Weapons are designed to injure, defeat, or destroy. Whatever their core purpose may be, weapons considered as objects - as examples of industrial design and as products – retain their cultural charge but are revealed also as aesthetically compelling commodities. There is something absolute about them and something secret also; they hold weight, embodying an undeniable intensity. A powerful unease accompanies this assertion, raising questions worthy of photographic inquiry.
The weapons I have chosen to depict - nuclear bombs, drones and guns - each have their own unique and seductive properties. They are icons of the post-modern military-industrial corporate complex and are highly relevant to America’s 20th and 21st century identity. Perhaps in the future, these artifacts will be emblematic of a cultural zenith or, as the great stone Moai of Easter Island, they may serve as a sober testament, as emblems of a culture brought to collapse by its own hubris and recklessness.

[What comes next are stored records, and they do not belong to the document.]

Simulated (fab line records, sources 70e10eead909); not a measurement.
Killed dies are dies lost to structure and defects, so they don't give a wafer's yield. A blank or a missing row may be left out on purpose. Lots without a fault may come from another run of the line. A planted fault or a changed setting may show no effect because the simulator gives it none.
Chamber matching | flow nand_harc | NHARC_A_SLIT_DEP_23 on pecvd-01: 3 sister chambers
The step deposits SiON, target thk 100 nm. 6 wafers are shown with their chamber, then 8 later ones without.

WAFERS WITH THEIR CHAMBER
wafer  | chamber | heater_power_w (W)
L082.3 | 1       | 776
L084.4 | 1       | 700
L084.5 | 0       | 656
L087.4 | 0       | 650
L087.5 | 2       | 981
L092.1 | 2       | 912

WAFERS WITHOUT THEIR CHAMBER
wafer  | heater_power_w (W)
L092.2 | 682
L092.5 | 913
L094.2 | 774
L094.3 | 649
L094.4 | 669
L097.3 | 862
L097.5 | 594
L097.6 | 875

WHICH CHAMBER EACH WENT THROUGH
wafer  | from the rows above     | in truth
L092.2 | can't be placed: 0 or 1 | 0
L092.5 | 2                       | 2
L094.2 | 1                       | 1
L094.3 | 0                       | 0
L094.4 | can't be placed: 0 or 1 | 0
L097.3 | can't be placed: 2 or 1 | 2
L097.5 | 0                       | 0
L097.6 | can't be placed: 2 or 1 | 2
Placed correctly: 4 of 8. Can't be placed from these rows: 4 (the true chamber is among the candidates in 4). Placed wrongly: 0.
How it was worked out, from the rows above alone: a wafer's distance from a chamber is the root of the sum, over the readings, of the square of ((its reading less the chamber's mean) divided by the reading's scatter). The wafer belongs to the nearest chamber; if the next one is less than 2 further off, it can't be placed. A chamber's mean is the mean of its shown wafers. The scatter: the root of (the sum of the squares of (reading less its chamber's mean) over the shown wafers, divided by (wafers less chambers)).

The photographic treatment documents these weapons as cultural artifacts, as specimens in a historical, ideological and economic taxonomy. Shot on large format and presented as large prints – often vastly larger than life – these dark artifacts take on monumental and monolithic proportions. This approach highlights the fetishistic nature of the forms, framing them as status symbols in the ultimate expression of hierarchal power. By employing the seductive visual language of luxury branding, I examine the ‘beauty’ of a killing machine.